While using the prepare_csv_wavs.py file, if our language characters are contained inside PRETRAINED_VOCAB_PATH = files("f5_tts").joinpath("../../data/Emilia_ZH_EN_pinyin/vocab.txt"), do we need to edit the prepare_csv_wavs code to make it work with languages other than English and Latin-based languages? Should we change the tokenizer to a character-based one, or is it acceptable to keep it as is and run python src/f5_tts/train/datasets/prepare_csv_wavs.py?
@SWivid @kunibald413

kunibald413 Nov 5, 2024

the csv_wavs script is mostly copy paste from prepare_emilia.py

this is how they deal with different tokenizers:

F5-TTS/src/f5_tts/train/datasets/prepare_emilia.py

Line 140 in 4a69e6b

if tokenizer == "pinyin":

i assume at least this line would need to change, it always assumes pinyin tokenizer:

F5-TTS/src/f5_tts/train/datasets/prepare_csv_wavs.py

Line 47 in 4a69e6b

text = convert_char_to_pinyin([text], polyphone=polyphone)[0]

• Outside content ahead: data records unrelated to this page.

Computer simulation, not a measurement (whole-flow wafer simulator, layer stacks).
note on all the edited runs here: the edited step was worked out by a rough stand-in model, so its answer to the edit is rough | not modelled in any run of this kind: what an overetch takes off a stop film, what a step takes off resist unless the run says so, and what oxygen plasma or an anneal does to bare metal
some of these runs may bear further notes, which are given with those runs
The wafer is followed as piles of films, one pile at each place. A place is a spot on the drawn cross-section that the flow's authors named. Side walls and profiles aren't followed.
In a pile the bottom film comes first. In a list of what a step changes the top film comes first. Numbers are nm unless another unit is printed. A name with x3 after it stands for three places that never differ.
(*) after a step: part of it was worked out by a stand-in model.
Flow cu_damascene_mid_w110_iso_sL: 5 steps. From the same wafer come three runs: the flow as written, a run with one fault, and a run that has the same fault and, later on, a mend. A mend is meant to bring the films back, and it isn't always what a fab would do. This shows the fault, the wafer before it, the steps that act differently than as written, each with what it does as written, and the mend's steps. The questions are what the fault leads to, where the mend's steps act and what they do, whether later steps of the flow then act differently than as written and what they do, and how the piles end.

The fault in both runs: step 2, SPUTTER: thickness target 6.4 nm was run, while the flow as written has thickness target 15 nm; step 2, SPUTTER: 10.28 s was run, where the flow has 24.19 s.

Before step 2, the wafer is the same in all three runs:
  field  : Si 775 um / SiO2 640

# assume tokenizer = "pinyin"  ("pinyin" | "char")
text = convert_char_to_pinyin([text], polyphone=polyphone)[0]

i'm not sure about the implications and maybe there's more that needs to change.
currently I don't have much time looking into it, preferably SWivid fixes it up if he has time.

if you know what's going on there feel free to adjust accordingly and make a merge reuquest @kostum123

TEJASAMA-007 Nov 8, 2024

Hi @kunibald413, I'm currently finetuning F5-TTS with gradio interface, it's really amazing. But while I'm trying to finetune it from the previous checkpoint, I'm facing the below issue:

finetune_cli.py: error: unrecognized arguments: --file_checkpoint_train /home/teja/voice-cloning/F5-TTS/ckpts/test_en/model_last.pt

Can you please help me with this. thank you.

HuuHuy227 Nov 8, 2024

Hi @kunibald413, I'm currently finetuning F5-TTS with gradio interface, it's really amazing. But while I'm trying to finetune it from the previous checkpoint, I'm facing the below issue:

finetune_cli.py: error: unrecognized arguments: --file_checkpoint_train /home/teja/voice-cloning/F5-TTS/ckpts/test_en/model_last.pt

Can you please help me with this. thank you.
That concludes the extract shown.